DETROIT — Nearly 10 years after Chrysler collapsed into bankruptcy, its owner is promising to bring a manufacturing surge to the Motor City that would provide a shot in the arm for the UAW.

If completed as envisioned, the $4.5 billion investment Fiat Chrysler Automobiles announced last week would create a truck-building empire on Detroit’s east side and add 6,500 jobs in the region. The most impactful piece would be a revamp of FCA’s Mack Avenue Engine Complex — including the idled Mack II engine plant — into a hub for the next-generation Jeep Grand Cherokee and a new three-row, full-size Jeep SUV.
But while city, UAW and FCA officials celebrated the prospect of another assembly plant within city limits, there’s one catch: It’s not a done deal yet.

To secure the Mack project, the city has less than two months to acquire about 200 acres of land from various owners.

Asked what would happen if the city can’t secure the extra land, FCA said only: “We have full confidence in the city of Detroit.”

If the city delivers on the land, and secures the 3,850 jobs that come with the Mack project, it could have big implications for labor talks with the UAW beginning this summer. For one thing, FCA would come to the bargaining table on the verge of surpassing GM’s hourly worker count.

According to profit-sharing announcements from the automakers, GM has 46,500 U.S. hourly workers compared with FCA’s 44,000. Between the new Jeep plant and planned GM layoffs, FCA is nearly certain to pass GM in the number of U.S. factory workers. GM would end up with the smallest hourly work force among the Detroit 3.

It could also help ease tensions between the rank and file and UAW leadership, said Kristin Dziczek, vice president of industry, labor and economics at the Center for Automotive Research. Relations were frayed by a scandal involving union leaders accepting bribes from FCA officials in exchange for labor peace.

Yet she wonders how much credit UAW leaders will get from members, saying that some workers could view the investments as inevitable responses to product and political demands that didn’t require much of a lift from the union brass.

Dziczek said FCA will be buoyed by going into UAW talks with major investment goals as GM did in 2015. “We don’t have language in the contracts that guarantee job security anymore,” she said. “You get a good product that sells on the market. That’s your job security.”

Bucking the trend

The investment makes FCA stand out in the industry as U.S. sales are plateauing, some automakers are scaling back capacity and layoffs are displacing workers at Ford and GM. Even FCA announced last week that it was laying off 1,400 workers at its Belvidere, Ill., plant that builds the Jeep Cherokee.

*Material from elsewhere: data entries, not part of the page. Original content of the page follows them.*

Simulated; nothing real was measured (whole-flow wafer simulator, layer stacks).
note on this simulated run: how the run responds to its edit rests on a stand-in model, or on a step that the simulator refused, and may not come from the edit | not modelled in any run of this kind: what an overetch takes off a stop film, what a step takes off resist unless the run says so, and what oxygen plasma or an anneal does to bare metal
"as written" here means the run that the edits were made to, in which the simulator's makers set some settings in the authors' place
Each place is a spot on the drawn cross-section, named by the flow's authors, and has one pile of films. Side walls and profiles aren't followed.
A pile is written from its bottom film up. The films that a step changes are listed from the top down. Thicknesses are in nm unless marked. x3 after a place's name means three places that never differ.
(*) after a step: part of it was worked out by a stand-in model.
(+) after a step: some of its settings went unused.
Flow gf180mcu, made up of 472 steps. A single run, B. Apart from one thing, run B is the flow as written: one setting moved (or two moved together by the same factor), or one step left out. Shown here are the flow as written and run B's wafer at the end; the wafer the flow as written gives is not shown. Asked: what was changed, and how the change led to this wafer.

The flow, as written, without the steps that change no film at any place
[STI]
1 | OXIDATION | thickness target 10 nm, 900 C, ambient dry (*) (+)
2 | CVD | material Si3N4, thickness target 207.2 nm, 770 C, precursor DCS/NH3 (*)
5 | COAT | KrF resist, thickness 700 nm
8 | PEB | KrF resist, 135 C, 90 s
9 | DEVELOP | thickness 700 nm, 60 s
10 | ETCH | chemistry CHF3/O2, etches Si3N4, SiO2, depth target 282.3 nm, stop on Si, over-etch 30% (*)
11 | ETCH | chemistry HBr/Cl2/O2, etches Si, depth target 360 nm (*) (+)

By bucking the trend, Dziczek said, FCA’s investment in U.S. manufacturing will please the government, even though it isn’t closing any factories outside the U.S. Indeed, as a result of the investment, FCA said, production of the new Ram Heavy Duty will remain in Saltillo, Mexico, instead of moving to the Warren Truck plant in Michigan.

President Donald Trump was quick to praise FCA’s plan, thanking the company on Twitter and saying the U.S. is “where the action is.” Overall, the plan is expected to add around 6,500 jobs in southeast Michigan, with nearly 5,000 of them in Detroit and the rest at suburban assembly and part plants.

The Mack site would be “the first new assembly plant in Detroit in almost three decades,” said Mark Stewart, FCA’s recently hired COO for North America, during the announcement last week. “We anticipate starting construction in the second quarter. Our goal is to get the first three-row new Jeeps off the line before the end of 2020.”

The 4,950 jobs created at the Detroit plants would come with an expected average wage of approximately $58,000 a year, according to the city’s memorandum of understanding with FCA.

Power of persuasion

Detroit Mayor Mike Duggan said the city will have to use the power of “persuasion” with voluntary buyouts to gather the land.

Sandy Baruah, CEO of the Detroit Regional Chamber, pointed to projects by suppliers Flex-N-Gate and Sakhti Automotive in recent years as examples of Duggan engaging the auto world to bring jobs to the city.

Duggan “does not use hope as a strategy,” Baruah told Automotive News. “He’s been working this deal for quite some time. This is not something that FCA dropped in his lap the other day.”

Duggan and administration officials have had early discussions with all of the property owners about selling, but no transactions have taken place, Crain’s Detroit Business, a sibling publication of Automotive News, reported.

“I think most people realize this is a once-in-a-generational chance to change the economic fortunes of thousands of Detroiters,” Duggan said during last week’s announcement. “If somebody refuses to sell, we have no legal means to make them. That’s why this is such an enormous leap of faith on the part of FCA to trust us that we’re going to get this done.”